It’s very hard not to like this movie; it’s enjoyable even in its FOX dubbed form (which will soon go out of print and be replaced by the Disney dub). The Totoro are memorable characters but in reality receive very little in the way of screen time. Satsuki and Mei are the film’s true stars and the reason it’s such a lovely effort is because Miyazaki perfectly catches a child’s sense of wonder. Everything is so perfectly innocent and honest.
Mei herself is at the age before children have come to understand social mores or general volume control. This is essentially licence to allow her to say anything, and very loudly. While Satsuki is less brutally honest, it’s their childish acceptance of circumstance and bizarre situations that makes the film such a delight. The other layer to their characters is that young children are, of course, prone to crying. These girls are not afraid of much, but when they do cry the drama quotient rises quite effectively. The final fifteen minutes of the film are quite harrowing and the very, very happy ending makes for a most excellent pay off.
Because I’m quite prone to crying (at anime) myself, I was hit.

The production values are typically high for a Studio Ghibli film; lush backgrounds and simple character designs. Miyazaki’s concerns are traditionally environmental, and at times he has been accused of coming on too strong. While My Neighbour Totoro stars the environment, it can in no way be considered a film with any sort of message. The design of films such as this are what makes so many people fall in love with Japan. The presentation of a Japan that may never have existed, a perfect Japan not overrun by industry, with some dilapidated but still present links to its strong spiritual roots.
The beauty of the countryside shown in this film is essentially justification for the frequently strong environmental messages of anime, because it’s not the most easily replenishable natural resource. The ideal Japan, free of political struggle, able to recognise itself. To some it may seem to be dangerous nostalgia, but it’s the irresistably romantic lure that seemingly can only be found in anime.

My Neighbour Totoro could be described as the base Miyazaki film. At their core, all of Miyazaki’s films are essentially the same. This should not be construed as a criticism, as Miyazaki has clearly composed a diverse oeuvre of film; it’s just that each of these films boast the irrepressible spirit of Miyazaki, and it is this vitality that has made each of his films as timeless as they are. The forestry of the film links it closely to Princess Mononoke, the sense of nothing happening but being led on a journey gives the impression of Spirited Away. Each film stands alone, but the ability of Miyazaki to make the audience reflect on other works and issues, is testimony to his ability.
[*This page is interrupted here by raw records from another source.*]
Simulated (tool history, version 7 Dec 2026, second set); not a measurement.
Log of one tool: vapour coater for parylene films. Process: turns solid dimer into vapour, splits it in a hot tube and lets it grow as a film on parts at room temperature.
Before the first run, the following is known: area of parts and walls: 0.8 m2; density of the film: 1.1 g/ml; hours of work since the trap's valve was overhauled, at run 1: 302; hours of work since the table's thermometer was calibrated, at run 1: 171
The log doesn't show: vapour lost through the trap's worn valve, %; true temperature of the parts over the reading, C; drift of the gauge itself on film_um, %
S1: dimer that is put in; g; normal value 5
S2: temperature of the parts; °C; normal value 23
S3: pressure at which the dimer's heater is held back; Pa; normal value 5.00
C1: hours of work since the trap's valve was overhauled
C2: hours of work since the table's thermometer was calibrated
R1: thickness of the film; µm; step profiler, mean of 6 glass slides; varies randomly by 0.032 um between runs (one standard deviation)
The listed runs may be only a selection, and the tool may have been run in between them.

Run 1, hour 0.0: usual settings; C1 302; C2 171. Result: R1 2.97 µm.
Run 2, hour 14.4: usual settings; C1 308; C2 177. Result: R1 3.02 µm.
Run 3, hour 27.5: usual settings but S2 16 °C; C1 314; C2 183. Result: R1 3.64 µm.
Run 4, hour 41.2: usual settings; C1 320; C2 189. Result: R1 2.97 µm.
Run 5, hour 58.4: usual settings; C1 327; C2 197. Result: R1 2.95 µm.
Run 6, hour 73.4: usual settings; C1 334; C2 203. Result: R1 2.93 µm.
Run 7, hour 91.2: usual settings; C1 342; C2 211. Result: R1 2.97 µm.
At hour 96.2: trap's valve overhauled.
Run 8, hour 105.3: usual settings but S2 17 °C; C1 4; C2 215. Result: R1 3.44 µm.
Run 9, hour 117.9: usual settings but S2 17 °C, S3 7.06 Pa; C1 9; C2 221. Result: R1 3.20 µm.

My Neighbour Totoro is a 90 minute examination of the time two girls spend living in the countryside. It does not profess to being anything else and succeeds admirably. It’s less a film than it is the commission of emotion to the animated form. As horrible as it sounds to say it: My Neighbour Totoro is an experience, and one that an anime watcher should not be without.

Postscript: After having written this, I realised I hadn’t mentioned anything of the Totoro. Their appearances are fun, heartwarming and hilarious, but they’re surprisingly quite incidental. The family unit is the important part of the film.